I am new to PostgreSQL. I am migrating our production GIS data from SQL Server to Postgres. I have completed all of the testing I can think of to ensure our migrated data will perform exactly the same. Everything looks good.
I am now at the step of ensuring I have a solid backup strategy in place before doing the 'true' migration of all our data and republishing all the things, etc. Our standard backup policy is to keep 2 days of SQL Server database backups locally (number of backups per day depends on the database in question), but we keep 90 days of backups offsite, and actually that is even duplicated to another offsite backup location as well.
These offsite backup locations do de-duplication of data, but de-duping will not work on compressed data as far as I understand.
My enterprise geodatabases contain many GB of feature class attachment data (mostly images), that are important, but I am thinking of backing up the attachment data on a separate schedule from the other data. My current backup strategy is to pg_dump my egdb database(s) to a directory format (compressed by default), so that I can pg_restore using the necessary steps/order of operation properly for edgb restoration. My testing so far shows that this process works correctly, and certain egdb functionality/ownership is broken when these steps are not followed.
Anyway, I am thinking of having two separate pg_dump schedules, one that does not include attachment data and one that only includes attachment data. For 'no attachment' backup, this uses the pg_dump argument
--exclude-table-data=*.*__attach*
Since all attachment tables include "__attach" (leading double-underscore), this seems like a safe way to filter out the data from any attachment tables owned by any schema in the database. This includes the attachment tables themselves, which I assume is important to preserve the table relationships, but does not include table data. My testing so far shows this works correctly; the *__attach* tables exist, but have no records.

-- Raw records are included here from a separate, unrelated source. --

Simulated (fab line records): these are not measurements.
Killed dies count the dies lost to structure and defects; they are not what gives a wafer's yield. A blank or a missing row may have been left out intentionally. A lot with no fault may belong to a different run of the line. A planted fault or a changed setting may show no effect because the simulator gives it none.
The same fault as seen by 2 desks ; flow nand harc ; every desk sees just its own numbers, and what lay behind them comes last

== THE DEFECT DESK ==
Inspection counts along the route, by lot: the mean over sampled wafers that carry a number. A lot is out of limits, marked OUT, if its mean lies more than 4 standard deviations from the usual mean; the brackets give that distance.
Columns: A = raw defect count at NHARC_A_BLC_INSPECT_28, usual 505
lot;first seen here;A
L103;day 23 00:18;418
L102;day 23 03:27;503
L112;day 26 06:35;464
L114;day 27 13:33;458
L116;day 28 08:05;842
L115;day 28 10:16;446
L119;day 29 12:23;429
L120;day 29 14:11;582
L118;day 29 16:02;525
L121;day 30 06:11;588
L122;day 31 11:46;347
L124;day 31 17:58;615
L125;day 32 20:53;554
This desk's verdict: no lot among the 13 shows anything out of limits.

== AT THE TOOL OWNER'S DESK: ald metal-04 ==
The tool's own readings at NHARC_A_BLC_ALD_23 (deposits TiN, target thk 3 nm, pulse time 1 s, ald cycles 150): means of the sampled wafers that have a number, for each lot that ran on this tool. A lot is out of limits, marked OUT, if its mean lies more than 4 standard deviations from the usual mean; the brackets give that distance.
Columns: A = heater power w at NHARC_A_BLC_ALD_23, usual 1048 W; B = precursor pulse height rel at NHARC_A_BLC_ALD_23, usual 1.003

On the other side, the backup that only includes attachment tables + data uses the argument
-t *.*__attach* -a
Where -t specifies only tables matching this pattern should be dumped. Additionally, -a specifies that only data from these tables should be exported. This also seems to work as expected; pg_restore recognizes this as a data-only dump and does not indicate errors where the tables already exist in the database; it just loads the data.
Does anyone have experience with something like this, and know of any concerns for using this kind of strategy? Since my attachment data changes much less frequently than my GIS data, I figure a potential loss of a handful of images from a database failure is worth the overhead of doing full backups of 10's of GB of data for every dump (likely twice four times a day), compared to some hundreds of MB of GIS data for each dump. I'm not sure what the actual size is so I'm just ballparking.
Actually I wonder if I should pg_dump attachment data in an uncompressed dump format, so that our offsite server can de-dupe nearly all of the attachment data, assuming each image BLOB can be read as identical blocks... but that would still require a lot of gigabytes of backup transfer if they are backed up multiple times a day since de-duping happens after transfer to our offsite server, rather than before. In the grand scheme of things, though, I believe we are transferring TB's of backup data multiple times each day from our various databases for our organization. The GIS portion of the backup data may just be a drop in the bucket, relatively. Even so, if I have the ability to lighten that load then it's probably a good practice, as I assume this load will only increase with time.